Hat Backup System
Disclaimer: This is not an official Google product.
Warning: This is an incomplete work-in-progress.
Warning: This project does currently NOT support security or privacy.
The goal of hat is to provide a backend-agnostic snapshotting backup system, complete with deduplication of file blocks and efficient navigation of backed up files.
A sub-goal is to do so in a safe and fault-tolerant manner, where a process crash is followed by quick and safe recovery.
Further, we aim for readable and maintainable code, partly by splitting the system into a few sub-systems with clear responsibility.
Disclaimer: The above text describes our goal and not the current status.
This software is pre-alpha and should be considered severely unstable.
This software should not be considered ready for any use; the code is currently provided for development and experimentation purposes only.
Roadmap to a first stable release
I am currently focusing on reaching a feature complete and useful state and as a result, I am skipping quickly over some implementation details. The following items will have to be revisited and cleaned up before a stable release:
- Properly support non-utf8 paths.
- Store and restore all relevant file metadata
- same for symlinks.
Use prepared statements when communicating with SQLite. Run rustfmt on the code when it is ready. Reimplement argument handling in main; possibly using docopt.[thanks kbknapp] Replace all uses of JSON with either Protocol Buffers or Cap'n Proto.
- Go through uses of 'unwrap', 'expect' etc and remove them where possible; preferably, the caller/initiater should handle errors.
- Think about parallelism and change the pipeline of threads to make better use of it.
- Figure out how to battle test the code on supported platforms.
There are a bunch of lacking functionality needed before a feature complete release is in sight:
Commit hash-tree tops of known snapshots to external storage.
- Add recovery function to restore local metadata from external hash-tree tops (for when all local state is gone).
Basic read-only recovery. Full read-write recovery with GC metadata rebuilding.

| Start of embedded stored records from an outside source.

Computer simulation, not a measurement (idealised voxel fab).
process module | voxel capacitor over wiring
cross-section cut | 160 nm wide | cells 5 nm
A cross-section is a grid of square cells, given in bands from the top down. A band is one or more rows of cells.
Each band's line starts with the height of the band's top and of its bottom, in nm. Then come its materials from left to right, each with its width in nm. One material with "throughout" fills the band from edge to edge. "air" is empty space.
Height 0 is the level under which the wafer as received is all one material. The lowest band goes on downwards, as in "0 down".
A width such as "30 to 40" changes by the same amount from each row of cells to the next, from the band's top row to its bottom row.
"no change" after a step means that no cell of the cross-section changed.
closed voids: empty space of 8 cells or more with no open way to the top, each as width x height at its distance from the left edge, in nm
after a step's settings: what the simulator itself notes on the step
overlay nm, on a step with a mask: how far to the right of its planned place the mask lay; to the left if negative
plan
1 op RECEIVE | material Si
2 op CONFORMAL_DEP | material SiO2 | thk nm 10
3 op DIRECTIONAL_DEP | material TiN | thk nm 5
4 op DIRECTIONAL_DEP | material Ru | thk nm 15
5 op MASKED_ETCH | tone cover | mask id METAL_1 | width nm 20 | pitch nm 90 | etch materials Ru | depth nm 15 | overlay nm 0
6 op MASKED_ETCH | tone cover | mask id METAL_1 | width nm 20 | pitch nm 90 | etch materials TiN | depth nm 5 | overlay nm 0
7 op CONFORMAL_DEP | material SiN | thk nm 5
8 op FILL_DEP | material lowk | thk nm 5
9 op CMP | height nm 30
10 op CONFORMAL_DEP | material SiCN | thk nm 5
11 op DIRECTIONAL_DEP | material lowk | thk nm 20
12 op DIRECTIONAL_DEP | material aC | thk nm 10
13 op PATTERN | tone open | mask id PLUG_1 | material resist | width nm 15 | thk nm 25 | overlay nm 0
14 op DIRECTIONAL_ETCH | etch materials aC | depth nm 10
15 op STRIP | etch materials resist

- Need to allow users to opt for read-only.
Add book-keeping for metadata needed to identify live hashes (e.g. reference sets in each family's keyindex). Add deletion and garbage-collection. Make 'commit' crash-safe by retrying failed 'register' and 'deregister' runs. Add tests as this is fragile logic. GC should not be able to break the index. This can be avoided by having 'snapshot' check if hashes it wants to reuse still exist (i.e. have not been GC'ed yet). GC should delete hashes top-down to avoid removing a child hash before its parent hash.
- Have the blobstore talk to external thread(s) to isolate communication with external storage.
- Make the API used for talking to the external storage easy to change (put it in separate put/get/del programs).
- Add encryption through NaCL/sodiumdioxide; preferably as late as possible.
Future wishlist: (not blocking first release)
- Output a dot graph over current hash trees to show dependencies and reuse.
- FSCK style metadata verification ("check" subcommand?).
- Commit snapshots while indexing them (possibly through "weak" snapshots that are ignored by GC). The purpose is to allow checking out a partial snapshot.
- Add "--pretend" to all subcommands and have it give a signal as to what would happen without it.
Building from source
First, make sure you have the required system libraries and tools installed:
- capnproto (at least version 0.5.3)
- Install rust (try nightly or check commit log for compatible version)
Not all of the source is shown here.